If anybody reading this has visited this remarkable
country and can tell me of any other place in the world that is
more tourist friendly, has more diverse things to do, has nicer
people, or has a more "colourful" history, I will not believe you.
As a total package, it is probably the best place we have been to.
I have heard it called, "All of Africa in one country" and after
spending five weeks there, both on and off the tourist
trail, we
do believe we have experienced Africa.
The People
We have met many South
Africans in the different places we have lived and traveled and
have always found them to be friendly, open and fun to be
around. The South Africans in South Africa are no
different - extremely nice people. We weren't sure what the
racial mix of the populations would be, but after our first day
we realised that walking around Capetown was just like walking
around Toronto - people of all shades and sizes, obviously from
much immigration and racial mixing. I might have expected
to see a more definite line between black and white, due to the
years of apartheid, but we noticed no such thing, shows what we
knew about South Africa. As we worked our way up the coast
there did tend to be more of a noticable split between the
various races, but everybody seemed to get along quite fine.
It's hard to
really get to know a country and its people without
living there, but our impression was nothing but positive in all
aspects. As a tourist, we only needed to stand around
looking lost for thirty seconds before someone off the street
came to offer help. This must have happened a dozen times,
and we really appreciated it. It seems as if the South
Africans are happy to have foreigners visiting their country and
very proud to show it off.
Things to Know
We had no problems
with theft but judging by local advice, don't even consider leaving valuables in view
or unguarded. And if you rent a car, don't bother getting
a radio or leaving anything of value in sight as this will only
encourage a break in. Remember that this is indeed Africa
- there are snakes, lions, hippos, spiders and sharks and they won't
hesitate to bite you if they feel threatened so keep your
distance!! A little less dramatic
advise is, like any other place in the world, there
are thieves, so be careful and be very alert. There are
serious problems with crime in Capetown, Durban and especially in Jo'burg, so take precautions and don't
get robbed.
We stayed in nicer areas of Capetown and Johannesburg and felt reasonably safe, but
we've been advised that if going for any extended distance at
night, take a cab.
There is always a tendency when
arriving in a new city to head downtown to where the action
is. The only action you'll get in the large cities downtown at
night is being relieved of your valuables. Long Street in Capetown is where many of the
hostels are, but many people
have told us that it is NOT a good place to walk at night.

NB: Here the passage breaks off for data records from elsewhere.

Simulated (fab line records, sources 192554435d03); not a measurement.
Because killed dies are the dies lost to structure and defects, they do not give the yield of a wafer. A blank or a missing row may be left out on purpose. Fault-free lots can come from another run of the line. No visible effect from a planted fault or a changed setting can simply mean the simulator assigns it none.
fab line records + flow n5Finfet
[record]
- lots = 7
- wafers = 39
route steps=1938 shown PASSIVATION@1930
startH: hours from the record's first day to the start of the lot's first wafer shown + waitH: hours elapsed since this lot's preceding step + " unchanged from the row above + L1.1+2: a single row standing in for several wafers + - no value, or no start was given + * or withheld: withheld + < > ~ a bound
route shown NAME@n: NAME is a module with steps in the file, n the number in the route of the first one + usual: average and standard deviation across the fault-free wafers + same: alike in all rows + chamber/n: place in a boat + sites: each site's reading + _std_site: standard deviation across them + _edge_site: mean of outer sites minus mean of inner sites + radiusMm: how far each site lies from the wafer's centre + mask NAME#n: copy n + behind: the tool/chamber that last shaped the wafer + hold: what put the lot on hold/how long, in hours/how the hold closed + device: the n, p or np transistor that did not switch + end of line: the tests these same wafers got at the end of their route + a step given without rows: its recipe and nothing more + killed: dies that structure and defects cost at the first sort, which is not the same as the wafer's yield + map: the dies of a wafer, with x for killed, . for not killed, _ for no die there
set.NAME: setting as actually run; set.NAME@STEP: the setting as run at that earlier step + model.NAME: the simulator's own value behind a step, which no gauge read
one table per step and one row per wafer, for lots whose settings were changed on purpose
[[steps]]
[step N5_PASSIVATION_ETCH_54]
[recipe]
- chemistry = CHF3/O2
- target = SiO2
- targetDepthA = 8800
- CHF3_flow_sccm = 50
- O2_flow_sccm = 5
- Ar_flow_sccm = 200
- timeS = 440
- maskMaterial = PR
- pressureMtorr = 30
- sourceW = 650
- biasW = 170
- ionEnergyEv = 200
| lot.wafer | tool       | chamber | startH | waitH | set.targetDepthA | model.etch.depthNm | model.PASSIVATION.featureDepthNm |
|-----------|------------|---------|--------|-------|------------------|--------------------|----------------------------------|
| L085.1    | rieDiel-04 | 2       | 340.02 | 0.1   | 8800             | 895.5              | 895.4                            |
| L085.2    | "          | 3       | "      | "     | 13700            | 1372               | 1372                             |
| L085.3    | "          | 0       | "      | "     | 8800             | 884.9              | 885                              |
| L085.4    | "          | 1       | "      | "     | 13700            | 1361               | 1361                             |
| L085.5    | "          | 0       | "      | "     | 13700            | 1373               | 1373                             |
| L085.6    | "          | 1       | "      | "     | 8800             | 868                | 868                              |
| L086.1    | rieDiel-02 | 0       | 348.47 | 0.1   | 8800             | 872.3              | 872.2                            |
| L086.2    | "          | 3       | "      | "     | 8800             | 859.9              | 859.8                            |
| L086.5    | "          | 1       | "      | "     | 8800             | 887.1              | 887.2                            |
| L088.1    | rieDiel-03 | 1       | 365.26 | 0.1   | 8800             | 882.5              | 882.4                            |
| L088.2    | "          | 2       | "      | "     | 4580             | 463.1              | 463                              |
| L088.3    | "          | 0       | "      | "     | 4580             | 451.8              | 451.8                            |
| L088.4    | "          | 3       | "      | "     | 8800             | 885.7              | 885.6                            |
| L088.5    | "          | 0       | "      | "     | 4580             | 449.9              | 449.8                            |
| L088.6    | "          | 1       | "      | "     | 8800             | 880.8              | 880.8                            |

This goes for the entire downtown area of Jo'burg at night as
well as during the day. We didn't spend much time in
Durban but judging from what we saw I wouldn't do much walking
around the centre there at night either.
Now that the crime
part is out of the way, how about some of the good things?
The roads in South Africa are GREAT! The highways are
posted at 120 kph which is good as it is a very big country and
takes a while to get from place to place. We put 4600
kilometres on our little rental car and I can't remember a
single instance driving when I felt as if the speed limit was
too low. So if you enjoy driving you will love it!
Just make sure to keep your eyes on the road and don't let the
beautiful scenery distract you off the cliff.
We found prices to
be very low for pretty much everything. As a country South
Africa is extremely self reliant and the seem to produce pretty
much everything they need, which is surely due to the many years
of economic sanctions and embargoes. The South African
currency is called the rand and is has been steadily decreasing
in values for years now so if you are traveling on a strong
currency like US dollars or British pounds you will be
pleasantly shocked by the low prices. We survived on
around US $35/day and that included a rental car, dinners out
almost every night, double rooms in backpacker hostels, many
tours and lots of delicious wine! A bottle of good red
wine will cost less than three bucks and beers are six bucks for
24 in the liquor stores. The best deal we found was in Hermanus, where there was a film festival at one of the local
cinemas. For six bucks we got two movie tickets, a bottle
of red wine (which we were allowed to take into the cinema!),
and a huge plate of food that was dinner for both of us!
We left there smiling.
There is a thriving
backpackers route and culture in South Africa so don't feel like
you have to do a great deal of research before you arrive and
book any hostels, tours, etc. Once you arrive, just ask
around in the airport for a good backpackers, go there and start
talking to fellow travelers, they are always happy to pass on
information. As well, all the hostels we went to had piles
of brochures, tour information, contacts, and ideas to help you
along the way. So don't worry, just turn up!
Lastly, you can buy
anything you need in South Africa so don't fill your bag with
Pantene, cotton swabs, three cans of deodorant, or a gallon of
mouthwash. Anything larger than a small village will have
stores that sell all that stuff.
Whoops, one more
thing. If you're a typical Anglophone with no language
abilities whatsoever, don't worry. Practically everybody
you meet will speak English, as well as Africaans (Dutch-based)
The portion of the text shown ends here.